Schaefer, 250 Wis. 2d 494, ¶29.
¶7 Thus, the issue in this case is one of statutory interpretation, which “begins with the language of the statute.” See State ex rel. Kalal v. Circuit Court, 2004 WI 58, ¶45, 271 Wis. 2d 633, 681 N.W.2d 110 (citation omitted). If the meaning is plain, we ordinarily stop the inquiry. Id. The context in which a statute appears is relevant to its plain meaning, as is prior case law interpreting the statute. Berkos v. Shipwreck Bay Condo. Ass’n, 2008 WI App 122, ¶8, 313 Wis. 2d 609, 758 N.W.2d 215.
¶8 The supreme court has stated that the purpose of Wis. Stat. § 802.05 is to “place a professional obligation on the attorney as an officer of the court to satisfy himself [or herself] that there are grounds for the action.” Schaefer, 250 Wis. 2d 494, ¶29 (citations omitted). Likewise, § 802.05(2) states:
By presenting to the court … a pleading … an attorney … is certifying that to the best of the person’s knowledge, information, and belief … all of the following:
(a) The paper is not being presented for any improper purpose ….

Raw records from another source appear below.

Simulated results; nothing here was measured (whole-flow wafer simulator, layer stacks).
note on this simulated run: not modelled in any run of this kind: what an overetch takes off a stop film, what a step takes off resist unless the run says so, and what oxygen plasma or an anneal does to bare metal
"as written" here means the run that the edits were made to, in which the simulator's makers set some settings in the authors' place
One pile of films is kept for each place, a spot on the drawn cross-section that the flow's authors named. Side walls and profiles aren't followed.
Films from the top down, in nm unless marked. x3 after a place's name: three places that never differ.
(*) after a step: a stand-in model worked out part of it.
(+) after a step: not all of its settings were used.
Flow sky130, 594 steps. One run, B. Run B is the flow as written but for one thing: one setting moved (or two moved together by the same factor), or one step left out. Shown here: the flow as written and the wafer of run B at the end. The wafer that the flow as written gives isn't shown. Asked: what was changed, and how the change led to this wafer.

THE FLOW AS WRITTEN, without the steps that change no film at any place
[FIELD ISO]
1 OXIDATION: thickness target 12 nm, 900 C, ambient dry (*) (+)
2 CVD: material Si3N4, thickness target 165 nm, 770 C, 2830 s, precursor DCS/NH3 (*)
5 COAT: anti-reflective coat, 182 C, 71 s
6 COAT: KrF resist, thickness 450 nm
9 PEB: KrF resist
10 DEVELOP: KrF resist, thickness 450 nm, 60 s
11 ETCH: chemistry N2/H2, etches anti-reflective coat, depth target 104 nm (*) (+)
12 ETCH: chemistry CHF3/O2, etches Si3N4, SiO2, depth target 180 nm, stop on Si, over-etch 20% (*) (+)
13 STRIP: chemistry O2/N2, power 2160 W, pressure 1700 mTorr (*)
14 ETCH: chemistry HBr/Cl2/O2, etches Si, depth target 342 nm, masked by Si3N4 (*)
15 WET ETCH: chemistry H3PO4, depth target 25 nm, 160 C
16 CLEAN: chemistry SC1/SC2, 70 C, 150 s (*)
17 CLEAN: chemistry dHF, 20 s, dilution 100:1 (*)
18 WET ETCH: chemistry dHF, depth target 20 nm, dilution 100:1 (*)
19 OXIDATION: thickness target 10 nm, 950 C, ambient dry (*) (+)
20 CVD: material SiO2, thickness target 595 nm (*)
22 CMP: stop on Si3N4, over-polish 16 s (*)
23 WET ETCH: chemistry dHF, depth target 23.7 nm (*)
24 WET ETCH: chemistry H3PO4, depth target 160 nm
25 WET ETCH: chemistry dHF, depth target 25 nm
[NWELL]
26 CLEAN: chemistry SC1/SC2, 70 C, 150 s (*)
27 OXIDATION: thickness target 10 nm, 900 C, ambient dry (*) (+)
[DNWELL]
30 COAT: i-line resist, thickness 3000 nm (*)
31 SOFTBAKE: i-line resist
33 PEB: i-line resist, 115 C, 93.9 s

(b) The claims, defenses, and other legal contentions stated in the paper are warranted by existing law ….
(c) The allegations … have evidentiary support ….
(Emphasis added.) So, the emphasis of the § 802.05(1) requirements seems to be on the pleading that is filed with the court, rather than a copy that is served on a party.
¶9 The supreme court’s holding in Gaddis v. LaCrosse Prods., Inc., 198 Wis. 2d 396, 542 N.W.2d 454 (1996), is instructive. In Gaddis, the supreme court found a technical defect when an unsigned summons was filed with the court and served on the defendant with a signed complaint. Id. at 399. The Gaddis court emphasized that when the complaint was signed, the purpose of Wis. Stat. § 802.05 was fulfilled even without a signed summons on file with the court. Gaddis, 198 Wis. 2d at 399, 405. The case is significant because it shows the court’s willingness to apply the technical defect analysis to some cases where the letter of § 802.05 may have been violated, but its purpose is fulfilled.[5] In this case, as in Gaddis, § 802.05’s purpose of placing an obligation on the attorney as an officer of the court was fulfilled when Mahoney filed a signed complaint with the court.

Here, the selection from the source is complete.